Having your own home is a pride and joy. Very few can afford to build a home without taking out a loan. These days, many people are still unaware of the many options available on the market in terms of these solutions. Primarily, there are two principles to factor into any loan: (main loan amount) and the interest (amount paid on the outstanding principal).
It’s critically that you understand the fine print involved with loans that you’re interested in taking out. With enough information, you will understand each type, how much you’re likely to pay, and what you can actually afford—without the mortgage being too much of a burden on you and your lifestyle.
Loan structures and features
In Australia, the most popular home loan type is the one with a variable rate. Here, your interest payment will vary based on the current interest rates in the market. This means that the repayments could go up or down throughout the loan period.
For easier budgeting, you might want to take a look at fixed loans. In this type of loan, the interest rate and the repayments are fixed for the entire loan period. It makes it easier for you to budget your repayment and you are protected from interest rate increases. However, when interest rates are down, your rate will not be affected, so you will end up paying more.

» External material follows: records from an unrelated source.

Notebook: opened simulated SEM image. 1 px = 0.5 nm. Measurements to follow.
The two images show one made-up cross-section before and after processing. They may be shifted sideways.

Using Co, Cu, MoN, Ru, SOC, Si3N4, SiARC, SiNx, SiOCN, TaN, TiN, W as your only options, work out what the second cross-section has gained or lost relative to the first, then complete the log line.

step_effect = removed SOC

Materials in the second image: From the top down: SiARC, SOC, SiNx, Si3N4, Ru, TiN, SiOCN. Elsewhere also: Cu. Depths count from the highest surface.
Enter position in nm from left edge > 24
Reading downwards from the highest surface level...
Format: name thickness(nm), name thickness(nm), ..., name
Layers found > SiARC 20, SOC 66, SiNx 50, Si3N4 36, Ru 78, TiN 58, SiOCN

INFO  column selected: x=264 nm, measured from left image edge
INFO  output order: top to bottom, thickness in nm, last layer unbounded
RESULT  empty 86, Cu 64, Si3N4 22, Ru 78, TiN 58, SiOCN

There are lenders who are willing to allow you to have a split loan, which means that one part will be fixed while the remaining part will be variable. In some cases, this could be a very good option because you will partly be protected from rising interest rates and at the same time avail of the benefits when interest rates go down.
Comparing home loans
Do not just sign up with the first lender you talk with. It is best to shop around first and ask questions. Request a key facts sheet from lenders, which will let you compare fees and features. A key facts sheet shows clearly the information you need, such as the total amount you have to pay back during the loan period, the amount of repayment as well as the additional charges and fee.
Double check everything when you come across loan companies that claim to help you pay your mortgage payments faster. It can only happen if you can secure a loan that has low fees and interest rate, otherwise, you can only repay your mortgage faster by increasing either the frequency or the amount of your repayment.